Store Sales - Time Series Forecasting¶

Overview¶

The Program is divided into several sections:

  1. Analyzing & Visualizing Data
  2. Other Impact Factors
  3. A Simple Model
  4. An Enhanced Model
  5. Hybrid Models
  6. Conclusion

Introduction¶

In general, there are four components of movement of the time series and each of them presents a distinct aspect of the behavior of the time series. They are:

  • Secular trend: a statistical tendency that can be easily identified as an overall long period.

  • Seasonality: such as monthly or weekly frequency of repetition.

  • Cyclical fluctuations: time series repeats periodically but not seasonal variations;

  • Irregular variations: which are other nonrandom sources of variations of series, such as on holidays, events.

In this project, We will use time-series forecasting to forecast store sales on data from Corporación Favorita, a large Ecuadorian-based grocery retailer by building a model that more accurately predicts the unit sales for thousands of items sold at different Favorita stores.

To improve the accuracy, we might evaluate and consider external impacts such as:

  1. Holidays and Events.

  2. Dates to pay wages in the public sector.

  3. Major crisis (A magnitude 7.8 earthquake struck Ecuador on April 16, 2016).

  4. Daily oil price (Ecuador is an oil-dependent country).

Links¶

View interactive visualization at Kaggle:¶

https://www.kaggle.com/linhhlp/store-sales-time-series-forecasting-full-analysis/

Database link on Kaggle

Full code hosted in GitHub

Benefits to having a predictive model¶

  1. Forecasts are especially relevant to brick-and-mortar grocery stores, which must dance delicately with how much inventory to buy. Predict a little over, and grocers are stuck with overstocked, perishable goods. Guess a little under, and popular items quickly sell out, leading to lost revenue and upset customers. More accurate forecasting, thanks to machine learning, could help ensure retailers please customers by having just enough of the right products at the right time.

  2. Current subjective forecasting methods for retail have little data to back them up and are unlikely to be automated. The problem becomes even more complex as retailers add new locations with unique needs, new products, ever-transitioning seasonal tastes, and unpredictable product marketing.
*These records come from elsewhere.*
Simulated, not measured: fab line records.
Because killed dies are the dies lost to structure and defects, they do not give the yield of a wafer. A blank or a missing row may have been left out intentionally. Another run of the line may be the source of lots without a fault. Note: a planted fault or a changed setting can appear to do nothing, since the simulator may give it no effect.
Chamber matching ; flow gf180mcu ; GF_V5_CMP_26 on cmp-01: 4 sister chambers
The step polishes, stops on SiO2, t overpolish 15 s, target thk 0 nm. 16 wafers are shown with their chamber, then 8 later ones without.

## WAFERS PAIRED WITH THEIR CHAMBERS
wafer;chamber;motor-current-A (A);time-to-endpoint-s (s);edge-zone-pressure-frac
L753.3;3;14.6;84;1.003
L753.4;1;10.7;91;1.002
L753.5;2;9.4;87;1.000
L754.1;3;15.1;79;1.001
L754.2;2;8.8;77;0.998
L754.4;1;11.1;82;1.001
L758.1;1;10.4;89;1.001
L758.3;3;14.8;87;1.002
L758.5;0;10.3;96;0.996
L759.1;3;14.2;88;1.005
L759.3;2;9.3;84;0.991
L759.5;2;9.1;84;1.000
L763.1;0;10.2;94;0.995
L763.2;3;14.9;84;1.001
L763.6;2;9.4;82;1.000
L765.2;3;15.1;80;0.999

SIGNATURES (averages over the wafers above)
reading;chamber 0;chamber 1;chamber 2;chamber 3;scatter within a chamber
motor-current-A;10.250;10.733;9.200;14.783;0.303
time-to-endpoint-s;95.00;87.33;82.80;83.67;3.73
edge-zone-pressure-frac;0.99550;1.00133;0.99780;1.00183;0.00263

  3. More accurate forecasting can decrease food waste related to overstocking and improve customer satisfaction. The results of this ongoing competition, over time, might even ensure your local store has exactly what you need the next time you shop.

Setup¶

Clone or download the repo¶

First get local copies of the program:

$ git clone https://github.com/linhhlp/Store-Sales-Time-Series-Forecasting-Kaggle.git

Or download from: https://github.com/linhhlp/Store-Sales-Time-Series-Forecasting-Kaggle/archive/main.zip

Install the dependencies¶

This program has been developed and tested on:

  • python 3.9.10
  • pandas 1.4.1
  • notebook 6.4.8
  • numpy 1.22.2
  • tensorflow 2.6.0
  • sklearn 1.0.2
  • matplotlib: 3.5.1
  • seaborn 0.11.2
  • statsmodels 0.13.2
  • learntools by Kaggle but modified

The quickest, easiest way to install is to use Anaconda:

Installing with anaconda¶

Install anaconda

The quickest, easiest way to install dependencies is to use the command line to create an environment and install the packages:

$ conda env create
$ source activate new_env

Install the remaining dependencies with:

conda install tensorflow sklearn seaborn

References:¶

I would like to thank this people and other sources I have learned to complete this comprehensive model.

  1. Kaggle: A very useful resouce with multiple and various types of content, from learning lession to free codes by other peoples.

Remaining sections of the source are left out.